Last Friday saw the Dollar plummet to a key area on the chart after the release of Non-Farm Payrolls. The price of 96.47 is a Fibonacci level, and this was confluent with the 200-day moving average. That support has since held the lows, and this week saw buyers come back, particularly on Friday on the heels of a better-than-expected retail sales report. This sets the stage for what's expected to be a very interesting week on the economic calendar with the Federal Reserve set to announce their June rate decision on Wednesday.
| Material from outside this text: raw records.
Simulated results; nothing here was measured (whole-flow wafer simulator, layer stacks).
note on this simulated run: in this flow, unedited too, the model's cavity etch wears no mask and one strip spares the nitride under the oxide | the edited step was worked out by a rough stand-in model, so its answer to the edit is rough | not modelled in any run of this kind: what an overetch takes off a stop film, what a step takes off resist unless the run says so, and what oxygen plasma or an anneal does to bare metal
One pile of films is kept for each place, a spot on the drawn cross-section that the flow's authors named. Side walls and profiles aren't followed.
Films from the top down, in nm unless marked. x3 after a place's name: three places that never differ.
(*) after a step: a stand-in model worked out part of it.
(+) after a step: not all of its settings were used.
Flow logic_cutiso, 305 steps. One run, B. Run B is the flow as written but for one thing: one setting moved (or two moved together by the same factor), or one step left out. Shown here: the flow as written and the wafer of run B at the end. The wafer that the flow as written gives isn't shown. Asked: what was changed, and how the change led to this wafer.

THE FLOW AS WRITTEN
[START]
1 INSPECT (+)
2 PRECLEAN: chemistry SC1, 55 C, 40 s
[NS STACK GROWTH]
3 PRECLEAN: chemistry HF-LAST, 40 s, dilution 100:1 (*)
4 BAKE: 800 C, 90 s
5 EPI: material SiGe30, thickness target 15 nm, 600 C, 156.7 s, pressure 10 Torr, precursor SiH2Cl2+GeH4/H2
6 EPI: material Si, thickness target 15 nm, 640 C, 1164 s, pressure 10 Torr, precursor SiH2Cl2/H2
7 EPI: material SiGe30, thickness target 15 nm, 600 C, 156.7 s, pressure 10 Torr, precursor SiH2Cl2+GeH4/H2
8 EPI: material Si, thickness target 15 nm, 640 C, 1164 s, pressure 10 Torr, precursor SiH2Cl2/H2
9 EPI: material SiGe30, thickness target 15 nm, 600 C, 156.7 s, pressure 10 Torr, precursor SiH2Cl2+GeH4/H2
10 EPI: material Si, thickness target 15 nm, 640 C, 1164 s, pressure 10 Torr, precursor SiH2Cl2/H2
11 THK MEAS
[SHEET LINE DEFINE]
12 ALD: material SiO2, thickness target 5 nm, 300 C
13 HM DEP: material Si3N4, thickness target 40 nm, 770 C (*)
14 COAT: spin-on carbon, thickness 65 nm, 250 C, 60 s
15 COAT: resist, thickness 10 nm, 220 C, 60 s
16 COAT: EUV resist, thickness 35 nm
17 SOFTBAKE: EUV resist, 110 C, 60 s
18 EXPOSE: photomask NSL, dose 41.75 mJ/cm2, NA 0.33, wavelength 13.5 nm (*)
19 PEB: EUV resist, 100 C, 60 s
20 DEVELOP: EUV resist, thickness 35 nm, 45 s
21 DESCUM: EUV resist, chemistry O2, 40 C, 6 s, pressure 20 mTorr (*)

US Dollar Daily Price Chart

Chart prepared by James Stanley

EURUSD: Welcome Back, 1.1212

Perhaps most noticeable around the US Dollar's sell-off last week was strength in EURUSD. Other major pairs remained more subdued, such as GBPUSD or AUDUSD, which had actually already started to turn-lower. But in EURUSD, as the Dollar pushed-lower buyers bid the pair up to fresh two-month-highs. And while this move may have been sourced from more of a short-squeeze than a legitimate ramp of positive enthusiasm, the case remains that the topside of EURUSD may be attractive should USD-bears continue to push.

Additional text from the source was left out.